The problem, of course, is that even if we understand the need to give up smoking, eating meat, and so on, we can’t. We’re too addicted -physically, psychologically, culturally—to make such a radical change in the way we live. Of course many people do give up one or two of these things when they realize how harmful they are, but hardly anyone gives them all up, and all four of them are extremely detrimental to body, mind, and spirit.
But for those of us who really want to cure all our material addictions—for good—Krsna consciousness can tell us how. In the Bhagavad-gita (2.59) Lord Krsna gives the solution in a nutshell: “Although the embodied living being [that’s us] may restrain himself from sense enjoyment, the taste for sense objects remains. But ceasing such engagements by experiencing a higher taste, he is fixed in consciousness.” Trying to give up powerful addictions by will power alone is almost always futile. But if we can get a “higher taste,” it becomes easy. We get that higher taste when we come in touch with Krsna. In other words, the transcendental pleasure of Krsna consciousness cures our addiction to lower pleasures.

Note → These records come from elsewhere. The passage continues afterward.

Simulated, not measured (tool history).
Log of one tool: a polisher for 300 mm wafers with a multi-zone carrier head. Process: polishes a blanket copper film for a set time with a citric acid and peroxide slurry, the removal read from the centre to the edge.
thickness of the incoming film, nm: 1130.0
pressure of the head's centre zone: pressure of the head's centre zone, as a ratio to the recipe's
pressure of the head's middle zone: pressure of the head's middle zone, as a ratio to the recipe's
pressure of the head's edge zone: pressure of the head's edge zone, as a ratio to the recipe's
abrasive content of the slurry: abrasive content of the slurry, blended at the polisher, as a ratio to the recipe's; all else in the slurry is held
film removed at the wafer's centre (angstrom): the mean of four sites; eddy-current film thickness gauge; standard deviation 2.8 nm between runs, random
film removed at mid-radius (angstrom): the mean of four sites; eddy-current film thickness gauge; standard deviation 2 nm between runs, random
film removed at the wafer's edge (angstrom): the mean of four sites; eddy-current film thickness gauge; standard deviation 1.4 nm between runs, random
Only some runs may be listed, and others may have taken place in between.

Out of His mercy, Krsna makes Himself available to us in many ways so that we can get in touch with Him. The first and foremost is through His holy names. When we chant the holy names of God, as in the Hare Krsna mantra—Hare Krsna, Hare Krsna, Krsna Krsna, Hare Hare/ Hare Rama, Hare Rama, Rama Rama, Hare Hare—we come directly in contact with Krsna through transcendental sound. Krsna’s name is nondifferent from Krsna Himself, and since Krsna is all-attractive, He draws our mind and heart to Him when we chant His names sincerely. Many a Hare Krsna devotee can tell you how he tried to give up drugs, say, before becoming a devotee, but only after starting to chant Hare Krsna and serve the Lord was he able to do it—effortlessly.
Another way Krsna makes Himself available to us is through prasadam, vegetarian food cooked for and offered to Krsna with devotion. The endless variety of delicious preparations we can cook for Krsna make giving up meat a snap.
And gambling and free sex also fall by the wayside when we take up Krsna consciousness. It becomes obvious that there’s just no percentage in them.
So the choice is ours: Either we can continue living like the camel, whipping our senses with sinful activities and trying to enjoy the taste of our own blood, or we can give up our addiction to lower pleasures by getting the higher taste of Krsna consciousness, which continues eternally. I think we’d all agree that chewing on thorns may be okay for the camel—after all, he’s just a dumb animal—but it’s not where a man belongs.